Wednesday, March 19, 2014

Elemental Forces

Another WIP, another large Bones model. This time, I am working on Reaper's large earth elemental, also from their Bones Kickstarter. In this case, I have been making extensive modifications to the miniature as I progress.
Photo Copyright Reaper Miniatures, Inc.
The original model stands on two stubby, little legs, and is pretty humanoid in shape. I like the over-all concept of the miniature, but I really dislike that kind of massively top-heavy humanoid look. If a model is going to have legs, they should look like they might work. (Although, the market very clearly shows that not everybody shares my opinion.) My idea was to replace the legs with a different foundation. My elemental will be rising up from the ground, like a tidal wave of earth and stone. With any luck, the end look will be a good one.

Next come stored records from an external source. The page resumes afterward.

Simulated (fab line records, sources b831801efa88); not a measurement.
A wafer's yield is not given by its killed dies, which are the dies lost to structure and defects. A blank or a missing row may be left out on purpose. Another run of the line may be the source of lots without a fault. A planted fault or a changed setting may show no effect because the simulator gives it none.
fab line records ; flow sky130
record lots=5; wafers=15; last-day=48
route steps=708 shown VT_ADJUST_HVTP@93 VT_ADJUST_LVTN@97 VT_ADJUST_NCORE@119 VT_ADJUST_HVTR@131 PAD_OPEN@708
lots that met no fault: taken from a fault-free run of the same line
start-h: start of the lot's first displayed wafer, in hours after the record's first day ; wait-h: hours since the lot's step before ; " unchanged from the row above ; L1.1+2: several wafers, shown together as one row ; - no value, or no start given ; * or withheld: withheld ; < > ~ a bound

My first move was to slice off those legs, and start the construction of a new base for the model. I find Bones to be a mixed blessing for conversion work, but it I'll say this: Slicing through that much metal would have been painful.

For the base, I started with some pink foam insulation as a base, and filler. I also ran a hefty brass rod through the foam and base (and later through the elemental) to provide structure for the whole build. The base used here is an 80mm solid resin blank, from Secret Weapon Miniatures.

From that base, I began to build up layers of cork to fill out the mound of earth and stone that would form the elemental's lower half. I also drilled a hole into the elemental's torso, so I could mount it on the brass armature, and bring the model together.

Over the course of the next week, I began sculpting boulders and crystals all over the base in an effort to blend the elemental's mostly rocky texture with the grittier texture of the cork. My plan was to have the finer, more dirt-like textures transition to heavier boulders and crystals along the vertical axis of the model.

Another decision I made at the beginning was to mount the monster in a forward-leaning posture, so it could menace adventurers on the table-top. The effect works, but, in retrospect, I think it places the model a bit too far off center, with respect to the base.

My last bit of progress, for this installment, was to add some basing sand along part of the model to further blend the layers of cork and plastic together. I'm still not 100% certain that I like the added grit on the monster's shoulders, but I'm going to keep it, and see where it leads.